African Americans dismayed by the paucity of their own chosen for the prestigious Rhodes scholarships each year were not encouraged when most of the class of 2012 was announced in November.

Only one African American -- Brandon E. Turner, a senior biophysics major at Wake Forest University -- gained entry to the select circle whose internationally coveted prize is two years of study at Oxford University in the United Kingdom, on a scholarship worth approximately $50,000 annually.

African-American optimists, on examining Turner's sterling credentials, see an extraordinary scholar-athlete who is the first black person among the 12 Rhodes winners whom Wake Forest University has produced within the past 25 years.
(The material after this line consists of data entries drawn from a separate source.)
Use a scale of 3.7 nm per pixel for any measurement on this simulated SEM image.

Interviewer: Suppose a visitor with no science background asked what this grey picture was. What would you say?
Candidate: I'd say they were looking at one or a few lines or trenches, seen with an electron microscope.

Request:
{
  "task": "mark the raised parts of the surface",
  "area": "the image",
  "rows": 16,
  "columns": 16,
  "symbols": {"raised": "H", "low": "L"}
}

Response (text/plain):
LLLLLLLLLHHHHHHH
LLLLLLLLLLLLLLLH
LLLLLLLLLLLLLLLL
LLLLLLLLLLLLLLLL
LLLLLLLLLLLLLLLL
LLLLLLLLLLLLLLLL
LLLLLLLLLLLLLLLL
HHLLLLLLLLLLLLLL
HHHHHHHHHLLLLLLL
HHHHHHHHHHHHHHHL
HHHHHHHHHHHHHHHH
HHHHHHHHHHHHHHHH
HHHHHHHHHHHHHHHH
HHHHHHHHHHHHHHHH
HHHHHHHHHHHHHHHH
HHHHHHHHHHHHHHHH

The Rhodes Scholarship Trust, located in Vienna, Va., has announced more than 70 scholarship recipients so far this year, at least 12 of whom are of African descent.  

Each year, 32 winners are chosen from universities and colleges in 16 Rhodes districts in the United States. More than 80 scholars are selected from 14 "jurisdictions" worldwide. All of them must document volunteer service to schools, communities -- usually underprivileged -- and the nation. Many engage in volunteerism abroad.

Named for Cecil John Rhodes, an architect of British colonialism in Africa, the scholarship trust was established in 1902, the year of his death, with the millions of English pounds provided by his will. Rhodes scholars, he said, "should esteem the performance of public duties as their highest aim."

Students competing for the scholarships must be endorsed by their colleges or universities. Roughly 2,000 American students entered the competition, but only 830 received the necessary approval from 299 colleges and universities. Those 830 were interviewed by committees in the 16 American districts.

Last year only one African American, an Indiana University senior, was chosen. In 2009, four Rhodes winners were African American. The highest number selected in any year has been five, in the early 1980s.

The first black recipient was Alain LeRoy Locke, the widely acclaimed Harlem Renaissance literary genius who was selected in 1907. Thereafter, African Americans were completely shut out until 1963, when John Edgar Wideman, a University of Pennsylvania senior, and J. Stanley Sanders, at Whittier College, near Los Angeles, were chosen.

Other noted African-American Rhodes scholars include Susan Rice, the United States ambassador to the United Nations, and the youthful mayor of Newark, N.J.: Cory Booker.